Bangko Sentral ng Pilipinas yesterday cut its benchmark interest rate by 0.25 percentage points, resuming policy easing after economic growth and inflation slowed.
The central bank reduced the overnight borrowing rate to 4.25 percent, it said in a statement.
Twenty-three of the 26 economists surveyed by Bloomberg predicted the decision.
The move came a day after central banks in India, New Zealand and Thailand surprised with their rate decisions as policymakers take stronger steps to counter global economic risks.
The US Federal Reserve’s rate cut last week has given Asian central banks room to pursue looser monetary policy.
Philippine government data released earlier yesterday showed that the nation’s economy grew 5.5 percent last quarter, the slowest pace in more than four years and well below the median estimate of 5.9 percent in a Bloomberg survey of economists.

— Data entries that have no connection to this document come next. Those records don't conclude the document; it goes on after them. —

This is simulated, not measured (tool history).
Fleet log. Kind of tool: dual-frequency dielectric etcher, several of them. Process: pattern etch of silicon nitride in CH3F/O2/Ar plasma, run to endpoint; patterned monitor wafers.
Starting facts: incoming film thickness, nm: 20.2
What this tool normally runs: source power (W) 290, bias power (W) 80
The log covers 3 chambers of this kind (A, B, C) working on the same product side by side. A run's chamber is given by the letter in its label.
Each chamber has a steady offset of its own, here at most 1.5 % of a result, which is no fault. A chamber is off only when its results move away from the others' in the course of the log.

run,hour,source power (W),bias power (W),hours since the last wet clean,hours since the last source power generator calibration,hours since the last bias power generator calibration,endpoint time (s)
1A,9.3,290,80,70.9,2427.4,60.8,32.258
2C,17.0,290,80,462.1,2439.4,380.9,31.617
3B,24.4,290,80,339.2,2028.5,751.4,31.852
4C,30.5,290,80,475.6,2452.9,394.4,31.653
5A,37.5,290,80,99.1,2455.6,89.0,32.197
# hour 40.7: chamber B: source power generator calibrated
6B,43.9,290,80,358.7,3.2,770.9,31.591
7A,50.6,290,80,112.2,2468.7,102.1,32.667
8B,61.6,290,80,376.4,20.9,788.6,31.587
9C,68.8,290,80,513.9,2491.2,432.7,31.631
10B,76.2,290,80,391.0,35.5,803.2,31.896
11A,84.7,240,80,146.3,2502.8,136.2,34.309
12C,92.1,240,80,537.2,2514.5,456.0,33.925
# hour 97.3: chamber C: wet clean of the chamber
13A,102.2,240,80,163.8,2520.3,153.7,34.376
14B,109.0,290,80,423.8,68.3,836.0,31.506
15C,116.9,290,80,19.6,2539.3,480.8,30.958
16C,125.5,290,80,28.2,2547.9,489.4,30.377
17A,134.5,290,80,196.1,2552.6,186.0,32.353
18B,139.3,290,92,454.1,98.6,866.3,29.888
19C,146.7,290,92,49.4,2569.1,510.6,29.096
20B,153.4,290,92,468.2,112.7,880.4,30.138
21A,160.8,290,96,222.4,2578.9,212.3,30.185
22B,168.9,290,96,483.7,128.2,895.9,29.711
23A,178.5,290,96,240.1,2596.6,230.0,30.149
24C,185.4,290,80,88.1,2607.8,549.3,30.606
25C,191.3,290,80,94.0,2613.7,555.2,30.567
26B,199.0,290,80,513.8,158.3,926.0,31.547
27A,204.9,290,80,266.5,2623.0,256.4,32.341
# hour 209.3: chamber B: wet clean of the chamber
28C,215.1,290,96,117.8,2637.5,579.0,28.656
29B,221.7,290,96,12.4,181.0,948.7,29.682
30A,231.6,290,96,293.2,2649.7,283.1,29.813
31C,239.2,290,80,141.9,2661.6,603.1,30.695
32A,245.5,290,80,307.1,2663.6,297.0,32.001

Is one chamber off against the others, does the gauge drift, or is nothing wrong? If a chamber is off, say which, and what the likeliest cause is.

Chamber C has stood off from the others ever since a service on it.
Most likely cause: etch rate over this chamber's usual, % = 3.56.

Briefing reporters in Manila, Philippine Secretary of Economic Planning Ernesto Pernia cited the El Nino weather pattern, the US-China trade dispute and the delayed national budget as challenges for the economy.
The government might have to revisit its economic targets — “just to be realistic about what we expect this year” Pernia said — even as he said GDP growth could still reach 6 to 6.5 percent for the full year.
The central bank cut interest rates by 25 basis points in May and paused in June.
Bangko Sentral ng Pilipinas Governor Benjamin Diokno said earlier this week that he sees about 50 basis points of interest rate cuts for the rest of the year.
Inflation eased to a two-year low of 2.4 percent last month from 2.7 percent in June.
Benign inflation due to lower food prices, easing oil costs and a high statistical base effect leaves room for further monetary easing, economists said.